Forecasting household energy consumption

Maria Jacob
The Centre for Net Zero Tech Blog
6 min readFeb 2, 2024

The increasing prevalence of smart meters unlocks the possibility of forecasting future electricity demand from a very granular level, e.g. forecasting demand of individual assets (the lowest level of aggregation) to forecasting national demand (highest level of aggregation).

Fig.1 : applications in demand forecasting in the energy sector. Reference: Hong, Tao and Fan, Shu (2016)

One application where forecasts are necessary is demand response which typically requires forecasting to be done from real-time to day-ahead (fig.1).

Domestic demand response

Demand response refers to changes made in electricity consumption (or generation) in response to changes in supply (and demand) of electricity, ultimately contributing to grid stability, efficiency and energy security. It can be used to address various challenges in the energy industry, e.g. energy balancing, maintaining network frequency, managing constraints associated with transmission, etc. (fig.2). Depending on the challenge, the solution or flexibility service, will have appropriate notice period, duration of response and required predictability.

Fig.2: examples of demand response services in the energy sector. Ref: table 1 CrowdFlex Discovery technical report

Historically residential or domestic customers have not been contributors of demand response, or flexibility, due to the belief that household load was mostly inflexible. However, both this belief and the domestic demand response contribution is changing as increasing penetration of low carbon technologies (LCTs) such as electric vehicles, heat pumps, and smart thermostats allows for more automation, scheduling and remote control of consumption.

Services like the Demand Flexibility Service (DFS) run by National Grid Electricity System Operator (NGESO) in winter 2022/23 and 2023/24 are examples of services where domestic households were called upon to reduce their electricity consumption during periods of high demand. Households were usually provided day ahead notice and were remunerated for any demand reduction by an aggregator (usually their energy supplier).

However, assessing demand reduction requires the existence of a baseline which is non-trivial to calculate. We define a baseline to be an estimate of the energy consumption in the absence of any demand response instruction or flexibility service. For this reason, a baseline can also be thought of as a counterfactual. The suitable choice of baseline is closely linked to the flexibility service — see Centre for Net Zero’s (CNZ) recent white paper on baselining. Once a baseline is calculated, the flexibility provided is simply the difference between the baseline and the actual consumption.

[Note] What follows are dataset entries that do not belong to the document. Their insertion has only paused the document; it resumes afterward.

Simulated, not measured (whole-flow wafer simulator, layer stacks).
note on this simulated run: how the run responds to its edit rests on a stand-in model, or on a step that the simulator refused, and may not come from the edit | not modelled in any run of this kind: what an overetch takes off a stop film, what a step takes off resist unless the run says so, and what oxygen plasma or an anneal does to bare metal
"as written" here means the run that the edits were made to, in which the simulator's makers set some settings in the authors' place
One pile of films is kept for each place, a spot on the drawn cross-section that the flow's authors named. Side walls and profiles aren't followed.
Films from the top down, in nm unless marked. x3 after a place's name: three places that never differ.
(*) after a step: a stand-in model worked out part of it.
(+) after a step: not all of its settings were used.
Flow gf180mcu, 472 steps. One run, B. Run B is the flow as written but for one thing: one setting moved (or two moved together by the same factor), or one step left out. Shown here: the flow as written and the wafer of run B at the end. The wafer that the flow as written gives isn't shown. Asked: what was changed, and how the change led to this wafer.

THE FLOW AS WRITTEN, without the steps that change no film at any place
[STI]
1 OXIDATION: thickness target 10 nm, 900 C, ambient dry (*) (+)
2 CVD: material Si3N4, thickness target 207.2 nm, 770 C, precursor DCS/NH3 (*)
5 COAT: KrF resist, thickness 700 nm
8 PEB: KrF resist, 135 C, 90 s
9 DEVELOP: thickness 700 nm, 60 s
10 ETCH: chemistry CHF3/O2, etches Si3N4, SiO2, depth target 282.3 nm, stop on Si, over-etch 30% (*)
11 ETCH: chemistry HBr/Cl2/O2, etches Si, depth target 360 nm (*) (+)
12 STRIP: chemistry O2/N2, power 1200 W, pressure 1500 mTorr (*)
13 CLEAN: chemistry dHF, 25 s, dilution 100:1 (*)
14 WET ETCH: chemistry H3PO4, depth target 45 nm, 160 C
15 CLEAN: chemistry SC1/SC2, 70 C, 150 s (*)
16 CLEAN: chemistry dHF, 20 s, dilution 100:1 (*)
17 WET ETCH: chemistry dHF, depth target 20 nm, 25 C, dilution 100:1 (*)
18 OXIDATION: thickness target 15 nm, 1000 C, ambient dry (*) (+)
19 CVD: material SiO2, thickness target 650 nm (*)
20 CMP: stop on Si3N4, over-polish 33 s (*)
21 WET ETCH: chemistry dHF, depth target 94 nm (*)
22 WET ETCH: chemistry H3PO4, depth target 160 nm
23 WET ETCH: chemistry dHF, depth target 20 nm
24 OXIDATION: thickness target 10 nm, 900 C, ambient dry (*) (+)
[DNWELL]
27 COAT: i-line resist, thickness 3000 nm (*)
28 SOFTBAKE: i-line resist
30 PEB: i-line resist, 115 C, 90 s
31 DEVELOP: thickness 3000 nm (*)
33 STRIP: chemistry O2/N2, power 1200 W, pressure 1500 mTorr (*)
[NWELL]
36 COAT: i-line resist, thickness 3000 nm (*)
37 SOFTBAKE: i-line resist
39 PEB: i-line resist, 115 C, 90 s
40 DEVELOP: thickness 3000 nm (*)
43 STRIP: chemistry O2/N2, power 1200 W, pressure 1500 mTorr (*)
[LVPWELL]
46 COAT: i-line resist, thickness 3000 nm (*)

Why household baselining is hard but (sometimes) necessary

The electricity demand of individual households is generally very variable (fig.3, left). Not only does one household differ from another due to the appliances in that household, but also due to how occupants interact with said appliances. For example, the general pattern of a household with overnight storage heaters looks very different to the general pattern of a household with gas central heating.

However, households deviate from their general patterns all the time; for example, people might choose to cook an hour earlier or later due to changes in their day-to-day lives. Less predictably, there could be sharper deviations from general patterns, for example, due to a change in household occupancy, people going on holidays, etc.

Fig.3 (left) shows variability in load at differing levels of aggregation and (right) examples of general patterns of household load profiles.. Ref: Jacob, Maria, Neves, Claudia and Greetham, Danica (2020)

The general pattern which may have daily, weekly and/or seasonal cycles (fig.3, right) can be seen when aggregated. Thus aggregated consumption is much less variable and are thus easier to predict. However, use cases exist, such as remunerating individual households, where forecasting unaggregated demand is unavoidable. This use case is where CNZ focused our first work on baselining.

CNZ work

Our analysis aim to understand good principles for baselining residential unaggregated demand, for the purpose of remuneration. Furthermore, the analysis gives an indication of how various algorithms perform in different scenarios:

  • how do different simple recent history baselining algorithms (from various energy markets) perform when applied to domestic consumption?
  • how does the accuracy change with time of year, type of day, time of day, and LCT ownership?
  • How do more complex (machine learning) algorithms stack up against the simpler ones?

The full results from this analysis can be found on the CNZ website.

Emerging findings

The emerging findings from this work point to some interesting characteristics for baselining household consumption:

  • Increasing the amount of historical data used can improve the accuracy but puts additional constraints on the amount of good quality data required. Thus, there is a trade-off between accuracy and barrier to calculation. Generally, using two weeks of data was found to be sufficient for reasonable accuracy.
  • There are many choices of baselines from various energy markets. When applied to household demand, they perform very similarly. However, the accuracy of the forecast is more strongly related to the time of day and time of year for which the forecast is created, the type of appliances and LCTs that are in households, etc.
  • In general, for remuneration, simple recent history baselines outperformed ML algorithms at the unaggregated level. While additional improvements are possible for ML algorithms, the added complexity both in terms of interpretability and implementation may not be worth the small gains in accuracy.
  • There are some types of households where using ML algorithms may outperform the simpler baselines, e.g. those with batteries and heat pumps. While unexplored, it may be possible to gain even more in accuracy when technology specific features are used as inputs for these complex algorithms.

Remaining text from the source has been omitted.